Students blockaded campuses. Universities were paralysed as academics went on strike for months. University rectors were even taken hostage by students in two dramatic (albeit brief) incidents.
The deeply bitter, but unsuccessful, protests earlier this year against higher education reform in France have left the sector, and the wider international university community, facing searching questions.
Most agree that there is a need for serious reform of the French system. Outside the elite grandes écoles, France's public universities suffer underfunding, overcrowding and high student dropout rates. It is a source of national shame that the country fares so badly in world university rankings.
After trying and failing to resist reform, and losing public support in the process, French academics must look at their own "cynicism and fatalism", argue Michele Lamont of Harvard University and Bruno Cousin of Harvard and Sciences Po Paris in our cover story.
But a key cause of the uproar in France - President Nicolas Sarkozy's moves to give greater autonomy to universities - is a crucial and increasingly pressing issue for the whole of European higher education, and beyond.
Under the Freedoms and Responsibilities Law, 20 of France's 85 universities were given greater freedom from state control from January 2009; the rest will follow by 2012. The institutions were given control over their budgets, hiring and firing, working hours, plus staff salaries and bonuses.
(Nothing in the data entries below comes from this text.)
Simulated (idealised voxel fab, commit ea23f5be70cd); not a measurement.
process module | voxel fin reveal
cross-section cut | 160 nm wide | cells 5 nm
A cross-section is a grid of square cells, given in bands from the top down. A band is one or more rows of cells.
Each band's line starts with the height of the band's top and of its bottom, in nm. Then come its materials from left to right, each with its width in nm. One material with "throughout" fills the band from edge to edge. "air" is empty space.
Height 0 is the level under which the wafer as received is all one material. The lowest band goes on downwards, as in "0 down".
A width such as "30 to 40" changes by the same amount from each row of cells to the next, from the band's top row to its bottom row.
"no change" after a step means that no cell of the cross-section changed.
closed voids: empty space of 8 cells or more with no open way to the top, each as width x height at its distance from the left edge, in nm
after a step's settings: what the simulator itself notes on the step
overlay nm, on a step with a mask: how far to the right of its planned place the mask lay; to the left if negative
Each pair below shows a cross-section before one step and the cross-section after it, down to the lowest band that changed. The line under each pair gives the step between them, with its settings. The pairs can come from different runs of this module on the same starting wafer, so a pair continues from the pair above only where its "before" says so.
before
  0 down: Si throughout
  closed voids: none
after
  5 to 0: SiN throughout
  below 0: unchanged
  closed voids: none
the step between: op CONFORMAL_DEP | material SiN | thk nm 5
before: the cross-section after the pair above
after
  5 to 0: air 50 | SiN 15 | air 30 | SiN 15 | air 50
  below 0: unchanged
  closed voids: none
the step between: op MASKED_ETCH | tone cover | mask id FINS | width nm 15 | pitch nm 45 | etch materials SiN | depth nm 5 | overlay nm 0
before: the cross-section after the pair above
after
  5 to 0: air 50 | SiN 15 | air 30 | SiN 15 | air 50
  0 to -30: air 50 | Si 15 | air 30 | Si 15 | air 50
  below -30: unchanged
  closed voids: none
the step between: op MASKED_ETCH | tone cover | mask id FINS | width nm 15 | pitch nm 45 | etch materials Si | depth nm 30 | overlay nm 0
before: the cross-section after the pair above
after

The French academy resisted these changes for a number of reasons. It has a deep-seated cultural attachment to the State, dating back to its Revolutionary role as a secular defender against the power of the Church. There is rightly strong support for education as a public good, and many academics were (and are) worried about business-driven managerialism creeping into the sector. More immediately, there was concern that giving too much power to university managers could erode academics' individual autonomy.
But despite President Sarkozy's controversial handling of the reforms, the idea of giving universities more power to run their own affairs is surely one to be supported.
At a time of international financial crisis, when demand for flexible provision of higher education to an ever more diverse range of students is increasing and when serious public funding constraints affect all, universities need freedom to be entrepreneurial and compete with new and unconventional providers.
The report this week from the European University Association, University Autonomy in Europe, serves as a timely reminder of the issue. It paints a bleak picture of universities in Europe persistently blighted by overweening state control, despite government rhetoric.
A number of European countries prevent universities owning - and therefore selling - their buildings, ban them from investing their income, and stop them setting their own staff pay levels and career opportunities. This lack of autonomy, the EUA warns, "is a real threat to the sustainability of Europe's 5,000-plus universities".
What President Sarkozy has done in France has obviously not been popular with academics. But history may prove that he was right on one fundamental principle - universities must be autonomous from government.